Restore the people’s oversight over their court system

Carolyn McKinney
Chairman, RLCNH
(603) 769-4264
chair@rlcnh.org

Restore the people’s oversight over their court system
By Carolyn McKinney, chairman of the Republican Liberty Caucus of New Hampshire

As voters, it’s troubling to watch a Legislature act against the people’s best interest in times of economic distress by raising tax after tax or fee after fee to pay for unrealistic increases to public employees’ salaries or benefits, or to grant special-interest requests without regard to their need or effectiveness. Such was the case during the 2007-2010 period when Democrats controlled the N.H. Legislature and governor’s office.

Yet, in our system of government, the people have control over how the government spends their money, and voters overwhelmingly rejected the Democrat’s spend-then-tax agenda when they elected a Republican Legislature in 2010. Republican representatives and senators, answering the people’s call to create the proper conditions for economic growth, promptly cleaned up as much of the mess as they could within a two-year period by cutting spending, lowering taxes and fees, and saying “no” to those special interests.

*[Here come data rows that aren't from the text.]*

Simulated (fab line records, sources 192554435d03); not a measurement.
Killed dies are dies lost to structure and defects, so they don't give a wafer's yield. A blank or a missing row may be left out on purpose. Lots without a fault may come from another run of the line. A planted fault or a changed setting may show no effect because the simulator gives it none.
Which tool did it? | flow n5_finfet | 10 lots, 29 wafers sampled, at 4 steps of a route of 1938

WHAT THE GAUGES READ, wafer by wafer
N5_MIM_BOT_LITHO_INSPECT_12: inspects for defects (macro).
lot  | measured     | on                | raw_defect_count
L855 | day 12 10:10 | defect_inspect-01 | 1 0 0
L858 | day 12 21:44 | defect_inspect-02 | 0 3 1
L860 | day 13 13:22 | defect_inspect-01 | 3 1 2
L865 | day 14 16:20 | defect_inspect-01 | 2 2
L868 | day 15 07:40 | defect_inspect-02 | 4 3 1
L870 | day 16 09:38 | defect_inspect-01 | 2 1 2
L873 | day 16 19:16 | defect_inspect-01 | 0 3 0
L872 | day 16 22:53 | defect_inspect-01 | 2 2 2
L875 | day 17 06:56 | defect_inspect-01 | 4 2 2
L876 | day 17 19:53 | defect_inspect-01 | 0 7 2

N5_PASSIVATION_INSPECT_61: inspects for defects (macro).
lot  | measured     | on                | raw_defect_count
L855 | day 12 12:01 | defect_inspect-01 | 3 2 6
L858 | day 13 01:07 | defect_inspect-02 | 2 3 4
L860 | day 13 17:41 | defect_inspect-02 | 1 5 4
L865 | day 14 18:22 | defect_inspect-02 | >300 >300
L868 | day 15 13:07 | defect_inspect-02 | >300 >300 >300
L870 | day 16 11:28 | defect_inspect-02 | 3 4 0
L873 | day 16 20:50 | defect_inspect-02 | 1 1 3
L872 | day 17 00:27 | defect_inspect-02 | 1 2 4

Unfortunately, since 1978 when the Legislature and the people were duped into passing Article 73-a to the N.H. Constitution, the people have not had similar oversight over their court system, which now has the autonomy to write its own rules that have “the force and effect of law.” Many people perceive this constitutional language to be minor—affecting only how the courts run their courtrooms—but they are wrong.

The courts have used the 1978 change to control the behavior of the Legislature, the Executive, and innocent, law-abiding citizens, both inside and outside the courtroom. Because of Article 73-a, the courts have assumed a role that the “separation of powers” clause previously reserved for the elected Legislature. As a result, and because of complacent legislative and executive officials, the court has become an unaccountable and arbitrary power unto itself, which is the exact type of government that our constitution was supposed to prevent.

Article 73-a is the language that gave the Supreme Court hubris to think it could legislate from the bench, such as it did with the Claremont decisions in the 1990s when it said that the constitution’s imperative that individual “legislators… cherish … public education” means that the Legislature must define and fund an adequate education.

Under 73-a, the family court has used its rules, including a particular rule that allows all court rules to be waived, in cases where it has ordered children removed from fit parents on mere accusations from third parties. By waiving rules, these courts have admitted hearsay evidence and used it to make a decision without a finding of abuse or neglect or any due process of law.

District court judges have used court rules to throw citizens in jail for contempt on minor decorum issues, and they have used their office to send journalists to jail for simply asking questions about their decisions. Just last year, a Superior Court judge used court rules to prevent two innocent citizens who were not accused of any crime from engaging in a legal activity. He also ordered the citizens to post his ruling on their Web site. Had they disobeyed, the judge threatened to imprison them on charges of contempt of court.

Thankfully, the Republican Legislature that the people elected to correct the wrongs of the previous Democratic Legislature also passed a constitutional fix that will give the people oversight over their court system again. Upon passage of Question Two on the Nov. 6 ballot, the people will restore some checks and balances to their judicial branch.

The change to Article 73-a will make sure that the laws passed by the Legislature are superior to court rules, as they should be. The amendment will put the court back in its place as an interpreter of law for individual cases and not as the policy maker that explains how the law must be applied in all situations—that is a power reserved for the people’s Legislature alone.

When the powers of government are balanced and held in check by one another, there is a greater chance that no branch of government will grow too strong or powerful, and that the people will remain free.

Article 73-a made the courts untouchable, and the people lost control of their government as a result. Question Two on the Nov. 6 ballot will restore the balance of powers by making the court accountable to the laws passed by the Legislature. The people, who elect their legislators, will once more have necessary oversight over all three branches of their government.